Skip to content
New issue

Have a question about this project? Sign up for a free GitHub account to open an issue and contact its maintainers and the community.

By clicking “Sign up for GitHub”, you agree to our terms of service and privacy statement. We’ll occasionally send you account related emails.
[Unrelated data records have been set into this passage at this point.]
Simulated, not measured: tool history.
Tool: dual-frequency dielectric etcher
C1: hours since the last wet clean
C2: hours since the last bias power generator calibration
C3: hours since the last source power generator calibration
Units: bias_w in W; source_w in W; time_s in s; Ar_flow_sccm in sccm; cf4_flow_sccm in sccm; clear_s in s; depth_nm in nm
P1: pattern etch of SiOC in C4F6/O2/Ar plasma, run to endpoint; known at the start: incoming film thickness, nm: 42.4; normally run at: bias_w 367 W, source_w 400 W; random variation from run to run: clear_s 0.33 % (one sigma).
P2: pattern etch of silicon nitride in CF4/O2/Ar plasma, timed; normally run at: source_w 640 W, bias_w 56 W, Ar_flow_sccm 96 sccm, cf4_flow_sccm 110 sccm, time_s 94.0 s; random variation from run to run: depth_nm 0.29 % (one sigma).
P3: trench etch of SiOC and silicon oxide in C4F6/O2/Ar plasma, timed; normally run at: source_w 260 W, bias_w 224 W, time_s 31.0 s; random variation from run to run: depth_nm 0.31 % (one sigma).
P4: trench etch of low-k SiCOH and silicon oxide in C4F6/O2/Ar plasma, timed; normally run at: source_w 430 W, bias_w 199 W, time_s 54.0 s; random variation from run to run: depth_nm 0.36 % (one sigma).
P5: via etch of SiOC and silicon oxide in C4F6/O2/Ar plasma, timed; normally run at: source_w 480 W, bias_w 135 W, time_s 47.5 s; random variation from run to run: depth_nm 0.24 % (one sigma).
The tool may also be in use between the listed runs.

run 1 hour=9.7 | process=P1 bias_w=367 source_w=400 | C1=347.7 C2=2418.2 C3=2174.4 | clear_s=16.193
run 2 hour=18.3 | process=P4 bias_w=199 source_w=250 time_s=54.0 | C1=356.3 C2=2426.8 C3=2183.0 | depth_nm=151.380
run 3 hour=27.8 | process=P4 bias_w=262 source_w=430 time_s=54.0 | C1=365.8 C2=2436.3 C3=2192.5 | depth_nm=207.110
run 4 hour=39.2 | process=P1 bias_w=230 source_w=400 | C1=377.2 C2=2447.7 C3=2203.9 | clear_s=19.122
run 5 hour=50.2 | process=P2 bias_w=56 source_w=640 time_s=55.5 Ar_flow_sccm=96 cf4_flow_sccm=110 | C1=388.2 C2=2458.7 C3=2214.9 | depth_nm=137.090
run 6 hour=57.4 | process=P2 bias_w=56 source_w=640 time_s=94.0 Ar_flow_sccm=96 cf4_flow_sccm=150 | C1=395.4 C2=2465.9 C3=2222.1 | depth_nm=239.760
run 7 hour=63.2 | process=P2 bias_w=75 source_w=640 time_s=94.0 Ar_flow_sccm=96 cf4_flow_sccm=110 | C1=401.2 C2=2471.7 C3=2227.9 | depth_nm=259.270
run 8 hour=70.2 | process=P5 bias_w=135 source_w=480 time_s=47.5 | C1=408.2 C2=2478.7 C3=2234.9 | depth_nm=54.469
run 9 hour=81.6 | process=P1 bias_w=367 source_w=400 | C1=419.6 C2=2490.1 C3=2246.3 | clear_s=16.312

Already on GitHub? Sign in to your account

Support for B-frames in decode order #61

Open
fkaa opened this issue Jun 24, 2022 · 6 comments
Open

Support for B-frames in decode order #61

fkaa opened this issue Jun 24, 2022 · 6 comments
Labels
interop interoperability problem with another (often broken) RTSP implementation

Comments

@fkaa
Copy link

fkaa commented Jun 24, 2022

I have a IP camera that supports B-frames. Running the client example doesn't seem to support non-monotonic timestamps:

.\target\debug\examples\client.exe client mp4 test.mp4 --url "rtsp://172.25.127.123"
I20220624 13:08:23.257 main client::mp4] Using h264 video stream
I20220624 13:08:23.260 main client::mp4] No suitable audio stream found
W20220624 13:08:23.260 main retina::client] Connecting via TCP to known-broken RTSP server "GStreamer". See <https://github.com/scottlamb/retina/issues/17>. Consider using UDP instead!
3433148934 (mod-2^32: 3433148934), npt 0.000: 20801-byte video frame
I20220624 13:08:23.391 main client::mp4] new video params: VideoParameters { rfc6381_codec: "avc1.640033", pixel_dimensions: (2688, 1512), pixel_aspect_ratio: None, frame_rate: Some((540000, 27000000)), extra_data: Length: 42 (0x2a) bytes
0000:   01 64 00 33  ff e1 00 1b  67 64 00 33  ad 00 c5 30   .d.3....gd.3...0
0010:   0a 80 2f fe  59 b8 08 08  0d 28 00 20  f5 80 0c df   ../.Y....(. ....
0020:   e6 00 20 01  00 04 68 ee  3c b0                      .. ...h.<. }
3433156134 (mod-2^32: 3433156134), npt 0.080: 130-byte video frame
E20220624 13:08:23.570 main client] Fatal: Timestamp jumped -5400 (-0.060 sec) from 3433156134 to 3433150734 (mod-2^32: 3433150734), npt 0.020; policy is to allow 0..10 sec only

conn: 172.25.127.122:64589(me)->172.25.127.123:554@2022-06-24T13:08:23
stream: TCP, interleaved channel ids 0-1
ssrc: 8e3abf51
seq: 00002164
pkt: 23059@2022-06-24T13:08:23

Not sure what the warning about TCP is about

@scottlamb
Copy link
Owner

scottlamb commented Jun 24, 2022

I have a IP camera that supports B-frames.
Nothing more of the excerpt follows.